Adjusting Water Pressure to Reduce Energy Waste
Water well pumping can be the largest load on a remote home power system. There are several ways to minimize its energy consumption. Here is another technique that applies to any pressurizing system, especially if it uses an AC pump.
If you look at the performance curve of any centrifugal-type pump (including all AC submersibles and jet pumps) you will see that as the pressure increases past a certain point, the flow drops drastically. Here is an easy way to detect this situation at the job site. Release some water, just until the pump switches on. Watch the system's pressure gauge and observe its rate of rise (this indicates flow rate). Does it rise to a certain point and then slow way down? If so, then that is the pressure at which the pump "slips" and loses efficiency.
We had a customer in Colorado whose cut-out pressure had been set to the typical 50 PSI (pounds per square inch). As the pressure got past 40, the flow rate slowed way down. There seemed to be more than enough pressure at the faucets, so we reduced the cut-out to 36 PSI. In doing so, we cut the energy use of the pump nearly in HALF. The owner couldn't detect a change in the water delivery but, as it was gardening season, she saw an immediate increase in the amount of energy available from her PV power system!

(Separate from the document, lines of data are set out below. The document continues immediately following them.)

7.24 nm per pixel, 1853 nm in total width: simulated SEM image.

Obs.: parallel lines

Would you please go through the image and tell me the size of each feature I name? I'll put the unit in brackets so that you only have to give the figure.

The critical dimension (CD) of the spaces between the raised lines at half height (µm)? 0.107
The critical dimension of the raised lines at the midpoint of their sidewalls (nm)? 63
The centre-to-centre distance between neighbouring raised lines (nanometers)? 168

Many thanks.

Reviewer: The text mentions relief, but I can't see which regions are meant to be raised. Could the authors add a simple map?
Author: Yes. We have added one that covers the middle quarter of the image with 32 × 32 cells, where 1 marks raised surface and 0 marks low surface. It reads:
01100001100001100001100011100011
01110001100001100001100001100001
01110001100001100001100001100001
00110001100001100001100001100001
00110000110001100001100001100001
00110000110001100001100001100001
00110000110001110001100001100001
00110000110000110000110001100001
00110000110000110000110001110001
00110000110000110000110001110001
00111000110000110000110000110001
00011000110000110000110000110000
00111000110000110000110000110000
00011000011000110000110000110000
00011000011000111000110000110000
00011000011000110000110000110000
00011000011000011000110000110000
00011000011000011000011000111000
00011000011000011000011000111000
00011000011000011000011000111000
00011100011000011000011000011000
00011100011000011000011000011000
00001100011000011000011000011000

Why do most Americans want more than 35 PSI at their home? It's because of undersized plumbing! Most houses in the U.S.A. are plumbed to the legal minimum requirements of the plumbing codes (1/2" and 3/4" pipe). At the end of a long pipe run, the dynamic pressure may be diminished by 30%. Where a house has not yet been plumbed, we recommend using one size larger than minimum, for all cold water lines.
Similarly, when using garden hose, 3/4" hose will cause far less pressure drop than 1/2" or 5/8" hose. When these measures are taken, a pressure setting of 25-35 PSI will please anybody. Where a house is already plumbed, observe water delivery at the faucets. If water flow is satisfying without opening faucets all of the way, then a reduction in pressure may be acceptable.
How to reduce water pressure
Pressure adjustments are made at the pressure switch. On a standard switch there are two adjustment nuts, with a spring under each one. Turning counterclockwise will lower the settings. You will see the result by watching the pressure gauge as the pump cycles on and off. First, loosen the nut on the longer screw. This will reduce both cut-in and cut-out pressure. Set it for the CUT-IN that you desire. Second, adjust the nut on the shorter screw. It adjusts the CUT-OUT only. Cut-out pressure should be around 2/3 of the cut-in pressure.
Once the pressure is set and everyone is satisfied, reset the precharge air in the pressure tank. This will maximize its storage and minimize on/off cycling. To reset the precharge, first make note of the cut-in pressure. Now shut off the power to the pump. Release water until the pressure gauge drops to zero. Measure the pressure of the tank's air bladder using a tire pressure gauge at the fitting on top of the tank. Set the air pressure to 2 or 3 PSI less than the cut-in pressure. Restart the pump. Finally, write down the running time per cycle. Write it on the wall, so the performance can be checked later to detect pump wear or other problems.